Bob’s Bugle Real Estate Newsletter November 2011

November 26, 2011

*Housing Activity During October Shows Mixed Results – Sales Up but Prices Down*

KIRKLAND, WA, November 3, 2011 – Befitting October and Halloween, last month’s housing activity had both tricks and treats. Northwest Multiple Listing Service members reported solid gains in pending sales (up almost 21 percent from a year ago), consistent demand in many price ranges, a shortage of homes in a few categories, and some resurgence of move-up buyers.

Despite those encouraging indicators, prices were down almost 11 percent area-wide compared to a year ago and brokers say there is persistent “hesitancy” in the market.

“All the pieces (for a recovery) exist — low interest rates, lots of choices, increasing loan availability as well as purchasing programs, yet as a whole the housing market has stalled in many places,” said Northwest MLS director Frank Wilson.

“What is holding back the housing market has little to do with houses,” Wilson stated, pointing to uncertainty in the stock market and volatile global economies, along with a more complicated, prolonged transaction process and lack of job creation.

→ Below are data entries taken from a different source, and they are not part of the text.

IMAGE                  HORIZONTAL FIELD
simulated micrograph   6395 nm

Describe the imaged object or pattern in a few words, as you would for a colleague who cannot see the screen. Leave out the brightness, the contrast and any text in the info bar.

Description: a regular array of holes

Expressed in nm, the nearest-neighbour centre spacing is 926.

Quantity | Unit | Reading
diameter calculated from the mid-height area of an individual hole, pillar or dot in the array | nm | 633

“We knew the median price would take a hit in October because the ‘temporary’ loan limit for conventional financing dropped back down from $567,500 to $506,000 after being in place for two years,” said OB Jacobi, president of Windermere Real Estate Co. As of October 1, buyers in need of a mortgage above $506,000 must now qualify for a jumbo loan which is more restrictive and comes at a higher cost than conventional financing, he explained. “With fewer financing options for buyers of higher priced homes in our metro area, it’s only natural that this would cause downward pressure on October’s median price,” added Jacobi, a member of the Northwest MLS board of directors.

In King County, nearly one-third of the available inventory is priced above the new, more restrictive dollar limit.

Northwest MLS brokers added 7,235 new listings to inventory during October, almost 1,000 fewer residential properties than the same month a year ago. Sixteen of the 21 counties served by the MLS reported shrinkage in inventory. At month end, MLS members reported 33,094 active listings of single family homes and condominiums.

Any discussion about real estate has to be hyper-local, that is, specific to a geographic area and in some cases as specific as a neighborhood, Wilson suggested. “Just viewing the latest report reveals wide variation of inventory from county to county; Snohomish has 3.2 months of inventory while Okanogan has an 18 month supply of homes,” he noted.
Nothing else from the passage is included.